Fireblocks, Proof of Stake Alliance Comment on Kraken’s Settlement with SEC


Digital asset firm Kraken’s settlement with the US Securities and Exchange Commission (SEC) has left many wondering what this means for the industry’s future.

Fireblocks’ Chief Legal & Compliance Officer Jason Allegrante and Proof of Stake Alliance (POSA)’s Executive Director Alison Mangiero have the expertise and experience that allows them to provide unique insight into this development.

Fireblocks’ Chief Legal & Compliance Officer Jason Allegrante says:

  • Following this news, any retail staking service provider “must be on notice that they will be subject to intense SEC scrutiny for offering these products.” The SEC has proclaimed its authority “to regulate for a while now.” Questions were “raised over the last six months about why they have failed to be more aggressive, and I believe that now, we are witnessing them be more aggressive, which should be expected moving forward.”
  • This is a broader trend – in many parts, “a reaction to what we’ve seen in the crypto markets throughout the last several months – of not only the SEC, but banking agencies as well, taking steps to limit the exposure of traditional financial and retail consumers to crypto sector, which we need to monitor very carefully.”
  • From an industry perspective, it is difficult “to comply accurately when there is an absence of guidance and laws that clearly apply to the industry and specific offerings.” To have the regulator come in “after already designing and launching the product and have a discussion on settling charges or discontinuing the product doesn’t provide the clarity we need to invest our resources towards in time.” We look forward “to seeing the new direction that the US is headed in.”
  • In its entirety, this all has “to be understood as a constellation of things that are happening.”

He concluded:

“We’re seeing traditional finance pull back from its interaction with the crypto sector, the crypto sector that wants to be regulated by the traditional sector struggling to achieve that, and now, the SEC acting where it has the authority to clamp down on the activities within the industry.”

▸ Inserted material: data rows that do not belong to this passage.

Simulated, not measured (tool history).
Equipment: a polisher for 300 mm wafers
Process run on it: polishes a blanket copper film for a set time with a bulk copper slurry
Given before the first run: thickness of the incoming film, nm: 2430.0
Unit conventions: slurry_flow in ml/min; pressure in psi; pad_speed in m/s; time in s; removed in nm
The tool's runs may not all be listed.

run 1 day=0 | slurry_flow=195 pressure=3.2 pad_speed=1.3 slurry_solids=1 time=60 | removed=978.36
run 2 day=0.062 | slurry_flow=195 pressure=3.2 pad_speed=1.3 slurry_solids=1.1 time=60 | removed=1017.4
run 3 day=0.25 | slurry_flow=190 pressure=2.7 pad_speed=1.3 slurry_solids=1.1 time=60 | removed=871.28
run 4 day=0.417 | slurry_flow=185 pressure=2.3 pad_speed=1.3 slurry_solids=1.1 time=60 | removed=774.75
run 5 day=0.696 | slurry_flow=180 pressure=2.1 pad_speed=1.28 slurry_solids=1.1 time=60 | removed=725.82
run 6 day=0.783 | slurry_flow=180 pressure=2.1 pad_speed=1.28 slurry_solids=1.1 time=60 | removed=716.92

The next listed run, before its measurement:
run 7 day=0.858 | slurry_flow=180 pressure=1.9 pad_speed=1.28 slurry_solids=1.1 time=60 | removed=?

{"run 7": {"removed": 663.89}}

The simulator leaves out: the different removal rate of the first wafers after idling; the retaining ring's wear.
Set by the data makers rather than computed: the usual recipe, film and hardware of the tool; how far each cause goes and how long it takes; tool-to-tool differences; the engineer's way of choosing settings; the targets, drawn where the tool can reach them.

Proof of Stake Alliance (POSA)’s Executive Director Alison Mangiero says:

  • When exchanges take it upon themselves to financialize products and exert effort to boost advertised “yields” for customers, “they remove themselves from providing purely technical services.” Validators are “not financial intermediaries.” They “provide technology services, not financial services.”
  • In 2020, after working closely with the SEC, POSA “developed and published recommendations for companies participating in proof of stake protocols to accurately describe staking as a technical service.”
  • These principles – “such as advising network participants to avoid providing investment advice or referring to staking as a profit opportunity, and instead encouraging them to highlight network participation and security – means that staking as a service provider should be regulated like the infrastructure providers they are – instead of as providers of a financial product.”